It was an unusual configuration for Apollo 13, to say the least, because of course they did not land on the Moon, but also because the "base/legs" part of the LM wouldn't be "left behind" on the lunar surface, so they sort of lugged it around awhile. I don't know the exact sequence of jettisoning that base, but they certainly relied on the LM "head" as a lifeboat and a source of additional life-support functions.
mandevil 10 hours ago [-]
At one point they discussed jettisoning the landing stage of the LM, for less mass so that the PC+2 burn would get them home faster, but most of the batteries and O2 tanks on the LM were in the descent stage (4 of the 6 batteries, I don't remember the distribution of the tanks) so dropping the landing stage made their other problems even worse. The landing stage stayed attached to the ascent stage for the entire life of Odyssey, and was dumped into a deep trench in the Pacific Ocean because there was a nuclear RTG to power the ALSEP attached to one of the legs of the lander.
userbinator 10 hours ago [-]
There is a whole controversy and analysis about that particular syllable
Oh FFS... this guy went to the Moon and all people can argue about is what he said? How far we've fallen...
krapp 10 hours ago [-]
Be glad people still believe anyone ever went to the moon at all. That may not be the case in a few more years.

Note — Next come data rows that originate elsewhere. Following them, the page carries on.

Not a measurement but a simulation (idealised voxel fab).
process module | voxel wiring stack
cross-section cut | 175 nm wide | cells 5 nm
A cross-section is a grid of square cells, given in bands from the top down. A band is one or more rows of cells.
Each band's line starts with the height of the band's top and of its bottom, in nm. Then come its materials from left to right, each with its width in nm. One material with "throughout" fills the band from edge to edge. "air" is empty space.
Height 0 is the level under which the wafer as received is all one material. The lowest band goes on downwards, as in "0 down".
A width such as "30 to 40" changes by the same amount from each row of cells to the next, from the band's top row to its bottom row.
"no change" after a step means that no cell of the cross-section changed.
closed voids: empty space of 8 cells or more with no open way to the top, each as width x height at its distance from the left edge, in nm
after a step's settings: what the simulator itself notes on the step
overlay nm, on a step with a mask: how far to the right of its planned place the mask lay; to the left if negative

dreamcompiler 9 hours ago [-]
Pretty soon it will be possible for tourists to visit the moon and see the litter we left with their own eyes.
In fact, job 1 needs to be building fences around the landing sites so people don't trample all over them.
PaulHoule 5 hours ago [-]
The moon is further away than you think. The Apollo mission architecture was a lot more feasible than others that have been considered. The current plan to use a Starship returns about the same payload with a much larger and taller vehicle that is inclined to tip over. You really want a landing pad.
Refueling from lunar materials might be possible but volatiles seem precious. The mission with that vehicle that makes the most sense to me is to land it with a full payload and use it for habitat, workshop, storage tanks or scrap metal.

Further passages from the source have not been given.